As Americans get ready to celebrate Labor Day, one question many workers may be asking themselves is are they getting paid enough for their labors?
Even though the recession of a few years ago has ended, those who have jobs are working fewer hours for less money than they once were.
Workers in Harlan County, which has been hit by a sizable loss of jobs due to the decline of the coal industry, are faring worse than those in other areas of Kentucky and the United States.
Clearly, a majority of workers in Harlan County are paid at the lower end of the income scale.
Per capita yearly income for Harlan County is $15,224, which ranks 104th in the state. The average for Kentucky is $22,515.
However, according to data provided by the Kentucky Education and Workforce Development Cabinet, the average yearly income in Harlan County is $36,920, and in Kentucky it’s $40,716.
In simple terms, that means there are many more “have-nots” in Harlan than there are “haves.”
Not surprisingly then, one-third of Harlan Counties live below the poverty line, which means they do not have enough to meet their basic needs and must rely on the government, community organizations or family for assistance.
In terms of income nearly half of Harlan County workers — 48.6 percent — earn less than $25k per year. Thirty-four percent earn between $25k-$50k while 19.3 percent make between $50k and $100k. At the upper end of the income scale, 6.1 percent are in the $100k-$200k range and 0.6 percent earn more than $200k.
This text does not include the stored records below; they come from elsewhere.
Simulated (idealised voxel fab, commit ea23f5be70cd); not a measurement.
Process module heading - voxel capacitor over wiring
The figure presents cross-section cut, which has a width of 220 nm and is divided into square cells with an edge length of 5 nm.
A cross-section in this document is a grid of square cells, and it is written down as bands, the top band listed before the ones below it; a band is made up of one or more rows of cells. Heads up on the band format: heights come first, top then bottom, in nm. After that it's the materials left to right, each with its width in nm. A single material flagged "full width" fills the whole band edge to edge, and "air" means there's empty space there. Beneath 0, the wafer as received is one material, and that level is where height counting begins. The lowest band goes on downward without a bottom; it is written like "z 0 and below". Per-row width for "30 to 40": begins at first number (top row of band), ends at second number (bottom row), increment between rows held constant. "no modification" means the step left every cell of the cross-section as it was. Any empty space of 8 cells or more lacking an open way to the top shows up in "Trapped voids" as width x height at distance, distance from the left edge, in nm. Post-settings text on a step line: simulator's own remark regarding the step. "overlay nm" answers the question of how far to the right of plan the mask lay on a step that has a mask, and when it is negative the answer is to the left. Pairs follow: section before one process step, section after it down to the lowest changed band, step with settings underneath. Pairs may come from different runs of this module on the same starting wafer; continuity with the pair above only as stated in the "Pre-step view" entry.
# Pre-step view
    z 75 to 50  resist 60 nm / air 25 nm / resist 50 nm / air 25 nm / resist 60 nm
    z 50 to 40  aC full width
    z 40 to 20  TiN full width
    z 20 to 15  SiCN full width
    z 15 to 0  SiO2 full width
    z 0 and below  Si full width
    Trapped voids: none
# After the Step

According to the U.S. Census Bureau, Harlan County ranks 17th in the nation in the list of 100 counties with the lowest per capita income.
Per capita income, also known as income per person, is the mean income of the people in an economic unit such as a county or city. It is calculated by taking a measure of all sources of income in the aggregate (such as GDP or gross national income) and dividing it by the total population.
According to the Kentucky Education and Workforce Development Cabinet, the average hourly wage of a worker in Harlan County is $17.75. That’s $1.83 less per hour than the state average of $19.58.
Average weekly pay for Harlan County is $710, compared to $783 for the state.
If local workers are feeling economically pinched, they are not alone. Americans are more anxious about the economy now than they were right after the Great Recession ended despite stock market gains, falling unemployment and growth moving closer to full health.
Seventy-one percent of Americans say they think the recession exerted a permanent drag on the economy, according to a survey being released Thursday by Rutgers University. By contrast, in November 2009, five months after the recession officially ended, the Rutgers researchers found that only 49 percent thought the downturn would have lasting damage.
And that was when the unemployment rate was 9.9 percent, compared with the current 6.2 percent.
“They’re more negative than they were five years ago,” said Rutgers public policy professor Carl Van Horn.
The slow pace of improvement during most of the recovery, now in its sixth year, has eroded confidence and slowed a return to the pay levels that many enjoyed before the economy suffered its worst collapse since the 1930s. About 42 percent of those surveyed say they have less pay and savings than before the recession began in late 2007. Just 7 percent say they’re significantly better off.
The survey results dovetail with estimates that the median household income was $53,891 in June, according to Sentier Research. That’s down from an inflation-adjusted $56,604 at the start of the recession.
Each year of subpar growth has compounded the anxieties of many Americans. In contrast to the robust snapbacks that coincided with most economic rebounds, this recovery proved tepid well after the recession had ended. Consumers struggled with an overhang of mortgage debt and the risk of layoffs for much of the recovery. A majority of those surveyed say they fear that job security has all but disappeared and that they’ll have little choice but to work part time during retirement.
“No current worker had ever experienced this before,” Van Horn said. “This recession was everywhere.”
Researchers at Rutgers’ John J. Heldrich Center for Workforce Development surveyed online a national cross-section of 1,153 adults between July 24 and August 3. The margin of error was plus or minus 3 percentage points. The survey is part of a broader series of polls taken over multiple years to study the consequences of the recession for workers.
Recent evidence of economic strength has done little to brighten most Americans’ outlooks. The Standard and Poor’s 500 stock index has surged more than 170 percent since bottoming in March 2009. Yet only 14 percent of the respondents said the gains have affected them a lot — a sign of either meager investments or the extent to which families unloaded their stock holdings near the bottom of the market.
Employers have added an average of more than 244,000 jobs a month since February, a vigorous pace that recalls the dot-com era of the 1990s. Over the past 12 months, the unemployment rate has dropped more than a full percentage point from 7.3 percent to a nearly normal 6.2 percent.
This month, job growth helped propel the Conference Board’s consumer confidence index to its highest reading since October 2007. The index often tracks the unemployment rate.
The gap between the index and the Rutgers survey likely reflects the type of questions posed by the university researchers. They asked about family finances, job satisfaction, retirement plans and the specific consequences of the recession. By contrast, the confidence index asks about broader perceptions of business and employment conditions and plans to buy autos, homes and household appliances.